György Ligeti - Lux Aeterna and Poème Symphonique for 100 metronomes

Politrix and music don't have a very strong link usually. But if the communist Hungarian regime had not banned some of his music because of decadence György Ligeti might have been less inspired.

Ligeti, who was born in Transsylvania, used medieval vocal polyphony from the Low Lands as a starting point for Lux Aeterna.

In the case of the Fluxus-piece Poème Symphonique for 100 metronomes there's also a Low Lands connection. Ligeti recalls the premiere in 1963 in the city hall of Hilversum:

"The Mayor of Hilversum - wearing his traditional dark blue suit with a silver saber at his belt - and the Spanish ambassador, with a red-yellow-red cockade, gave official speeches. Both spoke of the sublime spiritual value of musical art."

Ligeti had managed to get 100 metronomes on loan and ten people dressed in tuxedo's were being directed by the maestro, who was himself dressed in an oversized rented suit. Dutch tv filmed the event.
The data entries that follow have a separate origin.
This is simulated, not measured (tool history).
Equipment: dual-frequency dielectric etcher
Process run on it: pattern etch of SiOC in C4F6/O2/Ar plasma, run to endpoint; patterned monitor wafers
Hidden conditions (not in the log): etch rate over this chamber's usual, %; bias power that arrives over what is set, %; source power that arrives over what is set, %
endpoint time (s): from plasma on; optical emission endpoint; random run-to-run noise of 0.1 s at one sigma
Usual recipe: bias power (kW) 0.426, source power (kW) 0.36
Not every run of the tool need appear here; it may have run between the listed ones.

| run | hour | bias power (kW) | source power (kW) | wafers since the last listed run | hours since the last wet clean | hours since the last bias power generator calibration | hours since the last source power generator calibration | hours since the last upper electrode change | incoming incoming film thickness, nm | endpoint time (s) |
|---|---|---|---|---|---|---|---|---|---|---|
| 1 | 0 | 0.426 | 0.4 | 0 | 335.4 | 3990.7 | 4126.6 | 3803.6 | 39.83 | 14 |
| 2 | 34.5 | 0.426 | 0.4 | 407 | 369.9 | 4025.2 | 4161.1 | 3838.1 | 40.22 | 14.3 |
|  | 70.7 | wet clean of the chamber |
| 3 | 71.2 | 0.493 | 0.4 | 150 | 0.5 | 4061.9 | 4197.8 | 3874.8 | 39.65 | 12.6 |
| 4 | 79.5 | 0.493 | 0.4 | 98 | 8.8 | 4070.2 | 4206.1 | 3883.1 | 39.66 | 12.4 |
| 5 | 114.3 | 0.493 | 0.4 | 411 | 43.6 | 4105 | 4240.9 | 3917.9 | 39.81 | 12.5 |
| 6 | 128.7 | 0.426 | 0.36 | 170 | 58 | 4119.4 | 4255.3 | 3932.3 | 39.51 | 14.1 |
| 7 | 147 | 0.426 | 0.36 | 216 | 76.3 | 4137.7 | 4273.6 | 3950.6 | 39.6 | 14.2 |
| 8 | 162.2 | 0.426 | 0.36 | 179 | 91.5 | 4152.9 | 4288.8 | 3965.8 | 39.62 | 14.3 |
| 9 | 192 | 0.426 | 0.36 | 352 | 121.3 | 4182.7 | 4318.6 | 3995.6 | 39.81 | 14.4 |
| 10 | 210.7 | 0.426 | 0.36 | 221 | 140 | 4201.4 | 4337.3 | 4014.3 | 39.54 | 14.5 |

"Since the audience had never heard of Fluxus, and since John Cage, too, was as yet completely unknown to the invited nobility and citizens of Hilversum, the last tick of the last metronome was followed by an oppressive silence."

The Poème Symphonique never made it to Dutch tv. They showed a soccer game instead.

"It turned out that the program had been prohibited at the urgent request of the Hilversum Senate - although in the liberal Netherlands there was supposed to be no censorship".